New Appellate Division Decision Highlights Limited Scope of Review of Arbitration Awards
In a recent to-be-published opinion, the New Jersey Appellate Division held that parties may not agree to expand the scope of judicial review of an arbitral award in an arbitration agreement governed by the Federal Arbitration Act (FAA), which does not permit courts to vacate or modify awards for errors of fact or law.
The case, Strickland v. Foulke Management Corp., arose out of the plaintiffs’ purchase of a used car from the defendant. The parties executed an arbitration agreement, which provided that it was governed by the FAA except as provided elsewhere in the agreement. The agreement also stated that the arbitrator should render a decision only in conformity with New Jersey law and that a court may reverse the award based on “mere errors of New Jersey law.” The defendant repossessed the vehicle after the plaintiffs missed several monthly payments. The plaintiffs filed an arbitration demand asserting violations of the New Jersey Consumer Fraud Act and other state and federal statutes, as well as common law fraud.
Following an arbitration hearing, the arbitrator entered an award dismissing all of the plaintiffs’ claims, finding that the claims were barred by contractual limitations periods contained in the arbitration agreement and other purchase documents and also that they lacked merit. The plaintiffs sought to vacate the award in the Superior Court of New Jersey, contending that the arbitrator failed to render a decision in conformance with New Jersey law. That court denied the plaintiffs’ request.
In affirming the trial court’s decision, the Appellate Division was guided by the United States Supreme Court’s 2008 decision in Hall Street Associates, L.L.C. v. Mattel, Inc., which held that the FAA’s grounds for vacating and modifying awards are exclusive and may not be supplemented by contract. Observing that this was a case of first impression in New Jersey, the Appellate Division looked to the decisions of several federal appellate courts and found no clear and unambiguous intent in the parties’ arbitration agreement and other purchase documents to opt out of the FAA’s statutory framework. The arbitration agreement did not reference the New Jersey Arbitration Act (NJAA), and references to New Jersey law in other areas of the purchase documents were deemed insufficient to remove the arbitration from the FAA’s purview. The court thus held that the provision in the arbitration agreement allowing for expanded review was unenforceable and could be severed from the remainder of the agreement. Because the plaintiffs challenged the award solely on the ground that it did not conform to New Jersey law – and did not contend that the FAA provided any basis for vacatur – there were no grounds on which the award could be vacated.

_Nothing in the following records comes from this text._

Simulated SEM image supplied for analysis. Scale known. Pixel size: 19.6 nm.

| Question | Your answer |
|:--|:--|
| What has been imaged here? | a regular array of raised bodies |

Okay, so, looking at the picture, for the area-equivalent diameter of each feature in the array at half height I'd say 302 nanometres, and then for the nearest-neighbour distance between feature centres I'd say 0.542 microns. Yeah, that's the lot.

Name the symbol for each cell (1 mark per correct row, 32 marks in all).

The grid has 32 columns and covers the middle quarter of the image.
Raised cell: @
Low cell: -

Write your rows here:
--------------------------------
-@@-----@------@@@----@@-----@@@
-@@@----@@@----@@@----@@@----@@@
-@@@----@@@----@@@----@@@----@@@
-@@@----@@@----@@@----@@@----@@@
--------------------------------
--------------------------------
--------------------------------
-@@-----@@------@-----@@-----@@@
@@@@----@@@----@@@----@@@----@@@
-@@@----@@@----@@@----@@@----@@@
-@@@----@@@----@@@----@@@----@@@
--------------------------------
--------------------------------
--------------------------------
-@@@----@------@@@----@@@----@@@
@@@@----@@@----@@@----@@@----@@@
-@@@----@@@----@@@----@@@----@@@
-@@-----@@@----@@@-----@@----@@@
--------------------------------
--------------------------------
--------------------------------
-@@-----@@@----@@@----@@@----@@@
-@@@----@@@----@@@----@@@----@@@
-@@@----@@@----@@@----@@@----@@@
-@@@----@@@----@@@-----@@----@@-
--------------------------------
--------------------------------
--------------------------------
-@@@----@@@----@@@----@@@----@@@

Strickland does not preclude parties from contracting for expanded review in agreements that are not governed by the FAA. Indeed, section 4(c) of the NJAA provides that “nothing in this act shall preclude the parties from expanding the scope of judicial review of an award by expressly providing for such expansion in a record.” As the New Jersey Supreme Court observed in Fawzy v. Fawzy, such an agreement must accurately reflect the circumstances under which a party may challenge the award, as well as the level of review agreed upon. While the arbitration agreement in Strickland was explicit as to such matters, it was made subject to the FAA and not the NJAA, and, therefore, the plaintiffs could not enforce the provision entitling them to judicial review of the arbitrator’s award for mere errors of New Jersey law.